It’s true what they say: real estate financing options are the cornerstone of the housing market. Nothing, as far as I am concerned, is capable of driving more deals and bringing people together in a more efficient manner than capital, but I digress. Financing, while important, has become ubiquitous with a few caveats of its own.
For as important as financing is to a real estate deal, few things are more divisive and polarizing. Case in point: everyone knows how important capital is, but not everyone understands it or even knows how to get it. It’s worth noting, however, that comprehension and acquisition are one in the same, at least as they pertain to the real estate financing options made available to today’s investors. The more you know about your real estate financing options, the better you will be at not only receiving it, but also maximizing your company’s potential.

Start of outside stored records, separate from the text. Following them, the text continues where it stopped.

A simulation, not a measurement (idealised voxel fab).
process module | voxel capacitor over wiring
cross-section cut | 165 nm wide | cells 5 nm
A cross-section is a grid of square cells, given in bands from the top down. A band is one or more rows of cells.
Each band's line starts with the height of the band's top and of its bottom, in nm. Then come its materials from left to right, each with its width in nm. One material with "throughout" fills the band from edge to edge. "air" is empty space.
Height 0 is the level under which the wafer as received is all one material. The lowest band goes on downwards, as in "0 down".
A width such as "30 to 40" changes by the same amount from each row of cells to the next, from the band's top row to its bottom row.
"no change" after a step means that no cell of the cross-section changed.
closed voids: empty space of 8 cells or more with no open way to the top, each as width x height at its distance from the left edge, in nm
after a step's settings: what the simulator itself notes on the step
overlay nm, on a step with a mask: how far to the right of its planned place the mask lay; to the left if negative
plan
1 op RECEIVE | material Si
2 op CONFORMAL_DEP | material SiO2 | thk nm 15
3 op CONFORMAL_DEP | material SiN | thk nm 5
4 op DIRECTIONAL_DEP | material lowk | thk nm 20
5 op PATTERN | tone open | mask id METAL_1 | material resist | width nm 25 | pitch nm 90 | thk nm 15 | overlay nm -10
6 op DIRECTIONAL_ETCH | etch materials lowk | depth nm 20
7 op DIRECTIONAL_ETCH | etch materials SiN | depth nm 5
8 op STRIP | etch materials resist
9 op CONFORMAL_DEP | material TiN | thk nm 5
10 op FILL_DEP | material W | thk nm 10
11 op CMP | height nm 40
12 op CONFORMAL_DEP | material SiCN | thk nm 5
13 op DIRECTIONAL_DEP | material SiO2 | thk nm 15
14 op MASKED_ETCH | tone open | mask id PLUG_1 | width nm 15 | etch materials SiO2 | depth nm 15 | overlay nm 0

You can’t complete a deal without financing, and you can’t acquire financing if you don’t understand it; it’s as simple as that. Not surprisingly, the secret to unlocking the power of finances is none other than due diligence. That’s right, financing, not unlike everything else in the real estate investing community, has become synonymous with education. Strive to understand each and every option made available to you, and only then will you truly be able to unlock the true power behind financing.
The concept of financing in the real estate industry isn’t as cut and dry as many would appreciate; however, that doesn’t mean you need a degree in economics either. If for nothing else, learning the ins-and-outs of proper financing is as simple as reading a few books or even taking a few classes, or perhaps even reading this article. I maintain that the best real estate financing strategy investors can implement is one in which every resource is exhausted. Take the time to understand the options made available to you, and I can assure you that the picture will become a lot clearer. Let’s take a look at the real estate financing options most investors will have at their disposal.
I want to make it abundantly clear: there isn’t a universal real estate financing option for every type of property. If for nothing else, the properties themselves are just as varied as the financing options made available to those that want to buy them.
You could very easily finance a property with any means, but that doesn’t make it the right option. In fact, certain real estate financing options are better for certain types of properties. Whereas a traditional 30-year fixed-rate bank loan is a great way to finance a home you intend to live in, it’s not the best option for those looking to flip a property in a matter of a few months. That said, let’s take a look at the real estate financing options you are most likely to encounter, and when you might want to use them.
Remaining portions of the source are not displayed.